Thursday 16 October 2008

Fish make music


Submersed Songs is an installation by Vivian Caccuri that uses 4 live fish in a tank to control audio manipulations and processing.
The piece uses MaxMSP/Jitter to track the individual position of 4 fish in a tank, the resulting data is used to control spatialisation parameters, distortion and some other effects.
The idea is that visitors to the installation select 2 tracks from a library of .mp3 files. These are then subjected to various manipulations in order to create a new piece of audio.
"This sound-installation, winner of the Rumos Arte Cibernetica Prize (Itau Cultural Institute - Sao Paulo), promotes an interference of four carp fish in a glass tank, over the sound output of mp3 players (iPod's and others) of the visitors. The animals' movements and the proximity among them work as a parameter for modifying and juxtaposing the audience's music tracks in real time. With this idea, new sound landscapes are created, not only from the interaction among the fish, but also from unveiling the intimate music archives, which are "submersed" underneath the mp3 player devices.

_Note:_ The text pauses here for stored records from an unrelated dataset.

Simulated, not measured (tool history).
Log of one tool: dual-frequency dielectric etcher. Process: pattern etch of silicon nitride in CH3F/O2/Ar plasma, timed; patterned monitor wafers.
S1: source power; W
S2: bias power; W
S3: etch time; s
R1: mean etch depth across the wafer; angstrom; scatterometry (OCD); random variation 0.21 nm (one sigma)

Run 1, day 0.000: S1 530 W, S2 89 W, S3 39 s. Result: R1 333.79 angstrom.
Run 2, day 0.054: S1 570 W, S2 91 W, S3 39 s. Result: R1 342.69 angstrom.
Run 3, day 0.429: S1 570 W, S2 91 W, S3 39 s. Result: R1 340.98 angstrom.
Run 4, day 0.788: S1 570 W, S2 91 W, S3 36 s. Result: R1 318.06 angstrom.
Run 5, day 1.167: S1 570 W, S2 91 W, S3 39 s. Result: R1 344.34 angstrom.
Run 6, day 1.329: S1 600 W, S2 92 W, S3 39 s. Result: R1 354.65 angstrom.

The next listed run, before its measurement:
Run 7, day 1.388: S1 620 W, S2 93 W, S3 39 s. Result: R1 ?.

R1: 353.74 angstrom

The visitor can connect his audio device to the interface, and chose a song of his preference. It is also possible for the user to record the track in the system in order to let the song be modified during the next visitor's interactions. The visitor will as well listen to the previous visitors' songs, as the system juxtaposes the previous visitors' tracks with the current visitor's song. Accordingly, the piece will be always meshing up two different songs.

The two tracks are submitted to different modification processes, both building a real time continuity between the swimming of the carp fish and the levels of distortion, which can vary from an intense reverberation to a simulation of the hearing underwater."